By Ed Koch
Volume 75, Number 31 | December 21 – 27, 2005
Koch On Film
Brokeback Mountain (+)
In his New York Times review Stephen Holden wrote, “This moving and majestic film would be a landmark if only because it is the first Hollywood movie to unmask the homoerotic strain in American culture that Leslie Fiedler discerned in his notorious 1948 Partisan Review essay, ‘Come Back to the Raft Ag’in, Huck Honey.’”
Fiedler, who taught at SUNY Buffalo, is best known for writing, “Love and Death in the American Novel.” The title of his Huck Finn essay sounds like camp, but I agree with Holden that this movie is a knockout. Directed by Ang Lee, it includes two first-rate actors, Heath Ledger and Jake Gyllenhaal, and a blockbuster story of a homosexual relationship between two cowboys, both of whom try leading customary lives with wives and children.
The film begins in 1963, spans about 20 years, and shifts from Texas to Wyoming. The down-on-their-luck men are hired by Joe (Randy Quaid) to watch over 1,000 sheep grazing on federal land on the slopes of Brokeback Mountain. Ennis (Heath Ledger), who works and sleeps in the main camp, is responsible for preparing food for the two of them. Jack (Jake Gyllenhaal) sleeps in a different location close to the sheep to protect them from coyotes and other predators. One very cold night the two men sleep in the same tent, and one entices the other to engage in sex. Their intimate scenes are sensitively developed, and their trysts which continue for years paint a picture of tender and admirable love.
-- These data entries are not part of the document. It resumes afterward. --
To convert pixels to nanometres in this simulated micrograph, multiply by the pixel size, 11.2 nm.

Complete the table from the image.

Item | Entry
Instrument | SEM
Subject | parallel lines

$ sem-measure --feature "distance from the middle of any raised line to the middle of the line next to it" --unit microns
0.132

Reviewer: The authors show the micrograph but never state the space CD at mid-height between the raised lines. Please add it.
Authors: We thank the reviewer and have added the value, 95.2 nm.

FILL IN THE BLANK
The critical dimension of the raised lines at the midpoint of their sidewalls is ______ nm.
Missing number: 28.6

Their work is seasonal, and when the season ends, Ennis and Jack return to their respective hometowns. Ennis marries Alma (Michelle Williams) and Jack marries Lureen (Anne Hathaway). Occasionally the two men are indiscrete about their ongoing relationship which results in severe consequences to their marriages. One scene conjures up memories — not depicted in the film — of the young gay man, Matthew Shepard, who was beaten and stabbed in Laramie, Wyoming, nailed to a fencepost and left to die. His two attackers were convicted of a hate crime.
The film opened to packed audiences. At noon I tried to get tickets for an 8:05 p.m. show and learned that performance had sold out on the previous day, so I had to settle on a later show. Strangely to me, the audience only barely applauded at the end of the film, although many sat through the entire credit crawl. I believe many were stunned by the impact of the performance.
World’s Fastest Indian (-)
I went to see this film because I’m a fan of Anthony Hopkins. I’m still a fan, but the next time I see one of his movies, it will be because someone whose judgment I trust said it is worth seeing. This one is not.
The movie is based on the life of motorcycle racer Burt Munro (Anthony Hopkins) who lives alone in New Zealand, is quite old and considered an oddball. Notwithstanding his age, seedy appearance and odd behavior, matronly women view him as a lover, and he obliges them whenever an opportunity presents itself.
Munro traveled to America with his motorcycle working his passage on a freighter. He had various adventures along the way, one of which involved a black, male transvestite, Tina (Chris Williams), a hot-sheet motel clerk. Riding his 1920 Indian Twin Scout motorcycle at over 200 miles per hour, Munro set a speed record in 1967 at the Salt Flats in Utah.
None of the oddball or comic incidents moved me enough to enjoy the film, but it might appeal to someone who enjoys the sport of motorcycle racing. There were only about 15 people in the theater when I saw the show, far from a mass rally.